Implement the library with Vulkan compute engine for os x, linux and windows on amd, nvidia and Intel gpus.
Benchmark on all supported OSs and many major cards.
If Vulkan performance can be on-par with the CUDA implementation then implement with Vulkan for all platforms(os x, linux, windows), and for all Vulkan supported GPUs (including Intel GPUs), otherwise: add OS X support via Vulkan only. Optimized API implementation for (n, 1, 1) - similar to phase I requirements.
Vulkan performance target is between the OpenCL and the Cuda implementation and no less than 80% of Cuda.
For OS X - If Vulkan performance is not good compared to Cuda then fallback to implement Cuda for Nvidia GPUs and OpenCL for Intel + AMD GPUs.
All new implementations: optimize for (n=variable, r=1, p=1) scrypt params.
Implement gpu-post in Vulkan / SpirV. Support any Vulkan 1.0 compatible gpu from all major vendors (Intel, AMD, Nvidia) on linux / windows. Benchmark. Deliverable: library can run on any Vulkan 1.0 compatible GPU with the appropriate drivers installed.

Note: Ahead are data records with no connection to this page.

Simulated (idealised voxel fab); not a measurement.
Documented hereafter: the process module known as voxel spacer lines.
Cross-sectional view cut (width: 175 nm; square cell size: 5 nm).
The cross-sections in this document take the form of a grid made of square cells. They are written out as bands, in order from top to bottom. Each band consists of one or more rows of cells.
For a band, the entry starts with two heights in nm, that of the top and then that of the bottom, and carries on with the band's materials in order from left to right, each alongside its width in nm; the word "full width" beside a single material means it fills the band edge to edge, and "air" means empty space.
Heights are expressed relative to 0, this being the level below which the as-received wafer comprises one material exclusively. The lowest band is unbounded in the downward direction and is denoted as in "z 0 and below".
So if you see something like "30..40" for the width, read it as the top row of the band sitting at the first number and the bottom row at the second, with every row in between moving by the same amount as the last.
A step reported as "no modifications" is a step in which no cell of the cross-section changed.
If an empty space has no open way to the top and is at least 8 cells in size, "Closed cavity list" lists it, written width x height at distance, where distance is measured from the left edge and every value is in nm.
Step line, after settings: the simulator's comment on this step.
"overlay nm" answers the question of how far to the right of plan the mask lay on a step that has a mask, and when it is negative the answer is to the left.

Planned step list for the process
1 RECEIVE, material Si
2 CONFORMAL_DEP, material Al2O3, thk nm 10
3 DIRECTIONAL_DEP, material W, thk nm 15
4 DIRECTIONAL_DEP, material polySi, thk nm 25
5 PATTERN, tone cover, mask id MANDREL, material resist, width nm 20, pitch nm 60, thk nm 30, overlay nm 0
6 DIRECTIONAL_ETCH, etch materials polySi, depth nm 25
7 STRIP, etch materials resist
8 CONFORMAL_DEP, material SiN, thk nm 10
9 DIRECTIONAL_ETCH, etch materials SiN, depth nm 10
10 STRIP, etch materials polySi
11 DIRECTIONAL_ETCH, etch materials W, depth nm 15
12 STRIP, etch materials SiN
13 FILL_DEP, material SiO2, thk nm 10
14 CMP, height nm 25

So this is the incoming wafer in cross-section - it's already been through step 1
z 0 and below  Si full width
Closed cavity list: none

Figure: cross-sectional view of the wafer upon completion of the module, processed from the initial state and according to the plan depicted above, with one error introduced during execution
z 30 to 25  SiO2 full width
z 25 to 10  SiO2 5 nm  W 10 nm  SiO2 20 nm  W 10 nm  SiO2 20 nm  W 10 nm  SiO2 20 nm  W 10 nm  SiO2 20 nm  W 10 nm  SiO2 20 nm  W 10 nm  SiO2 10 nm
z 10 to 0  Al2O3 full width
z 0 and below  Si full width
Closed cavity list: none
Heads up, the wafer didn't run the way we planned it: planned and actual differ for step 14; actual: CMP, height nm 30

Implement same as above for OS X possibly using MoltenVK https://github.com/KhronosGroup/MoltenVK ? benchmark. Deliverable: library can be built on OS X and run on any GPU (requires just metal support)?
Optimize Vulkan implementation for (n=arbitrary, r=1, p=1) on all supported systems / major gpus and OSes. Performance goal: At least 75% of CUDA gpu-post and equal or better than OpenCL gpu-post on the same gpu.